Brand Success – Why You Need A Director of Wow
Almost everyone has a horror story about how they were mistreated in a store, kept on hold for an hour or treated like cattle at the airport. In these days of low grade customer experiences, even the smallest “wow” can make your business grow like gangbusters. When you treat customers properly they go from being aware of your product to preferring you over your competition. This article explains how you can eliminate those un-wow moments that drag a brand down and motivate customers to advocate for your products or services with simple but real gestures of appreciation.
Most people have more than a few horror stories about how they were mistreated by an airline or store, caught in the maze of automated customer service or told “we can’t do that, it’s against company policy.” It seems insane but almost every retailer and company does it: tries to tell the customer why he or she is wrong. The potential buyer has just decided not to give money to a salesperson because that salesperson is not treating them well and, instead of learning from that and changing, the salesperson tells the buyer why things are done the way they are. It’s just like saying “don’t buy our products anymore. “ That’s called an un-wow and every un-wow moves a company further down the ladder of success.
If it happens even just a few times, customers become ex-customers and frequent buyers turn into “only when I absolutely have to” customers. Plus, they tell everyone they know about the horrible experience. If they have a blog, they tell a million people. If they happen to be on television or write an article for a newspaper, they tell ten million people. That’s what happens every time you un-wow somebody.
On the other hand, every time you wow a customer you’re on the way to creating a brand advocate. A lot of the time it takes just some common sense or an “I understand” to wow a customer. Think about the airline passenger trying to change a ticket, boarding at a stop over location with an original ticket or getting re-routed because of a storm. Can you imagine the impression he would get if, just once, an airline employee said “I understand how frustrating this is for you. You’re right.” Instead, passengers just get the run around and bad mouth airlines every chance they get.

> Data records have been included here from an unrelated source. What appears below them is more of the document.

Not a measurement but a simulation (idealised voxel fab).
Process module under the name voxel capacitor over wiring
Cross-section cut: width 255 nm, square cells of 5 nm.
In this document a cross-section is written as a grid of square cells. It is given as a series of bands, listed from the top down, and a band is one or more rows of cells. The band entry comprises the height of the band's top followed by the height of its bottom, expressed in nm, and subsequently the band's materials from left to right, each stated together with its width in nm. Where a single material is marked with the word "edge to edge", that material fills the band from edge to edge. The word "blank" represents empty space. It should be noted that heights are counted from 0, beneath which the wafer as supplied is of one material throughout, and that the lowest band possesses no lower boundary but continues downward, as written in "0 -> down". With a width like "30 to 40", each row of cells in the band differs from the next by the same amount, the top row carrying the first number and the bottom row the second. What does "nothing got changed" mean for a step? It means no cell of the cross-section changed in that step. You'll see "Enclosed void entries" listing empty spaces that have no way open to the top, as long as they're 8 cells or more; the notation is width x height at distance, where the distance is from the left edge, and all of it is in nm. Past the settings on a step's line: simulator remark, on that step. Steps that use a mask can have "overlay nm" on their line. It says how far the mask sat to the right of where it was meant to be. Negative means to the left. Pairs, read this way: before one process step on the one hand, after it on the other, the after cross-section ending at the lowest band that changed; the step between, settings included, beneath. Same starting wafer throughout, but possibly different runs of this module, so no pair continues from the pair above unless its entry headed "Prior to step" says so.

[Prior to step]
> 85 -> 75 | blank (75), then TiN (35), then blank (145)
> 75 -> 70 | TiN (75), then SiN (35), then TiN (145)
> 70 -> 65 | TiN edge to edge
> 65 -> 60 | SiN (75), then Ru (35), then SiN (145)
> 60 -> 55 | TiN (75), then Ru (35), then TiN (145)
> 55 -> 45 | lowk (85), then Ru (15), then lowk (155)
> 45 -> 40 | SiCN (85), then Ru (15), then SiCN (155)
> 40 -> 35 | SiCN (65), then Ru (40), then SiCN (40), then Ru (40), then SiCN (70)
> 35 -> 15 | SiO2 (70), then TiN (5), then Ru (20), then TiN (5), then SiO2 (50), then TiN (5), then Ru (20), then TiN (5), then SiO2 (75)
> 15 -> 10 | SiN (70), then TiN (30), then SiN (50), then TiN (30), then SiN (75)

Wows can’t be just silly wows. You can’t just do something weird and someone says, “Wow. Why’d you do that?” It has to be a wow that’s related to your business. Free shipping is a wow that many online companies use, especially at holidays. A free month of cable to say we’re sorry there was a problem is certainly a wow. Even just saying “we’re sorry” can be a wow, but only if the problem is fixed easily and immediately.
People tell their friends about wows, bloggers rave about wows and each wow moves a customer up the preference ladder until he or she is advocating for the product or service. The wow factor is so critical to success that companies should hire a director of wow, someone whose job is to be completely committed to great customer service, added value, common sense and even a touch of whimsy if appropriate. Importantly, the director of wow is empowered to eliminate the un-wows. In even the best of companies, a director of wow might immediately identify 50 or more little ways in which customers have been mistreated. Think of it. Fifty times someone didn’t have to ask to talk to a supervisor, fifty almost ex-customers retained and fifty people actively promoting a product everywhere they go.
Although customers aren’t always right, they should be treated as though they are. Customer-friendly businesses make money and build loyalty. Every un-wow brings a brand down and every wow elevates it to superstar status.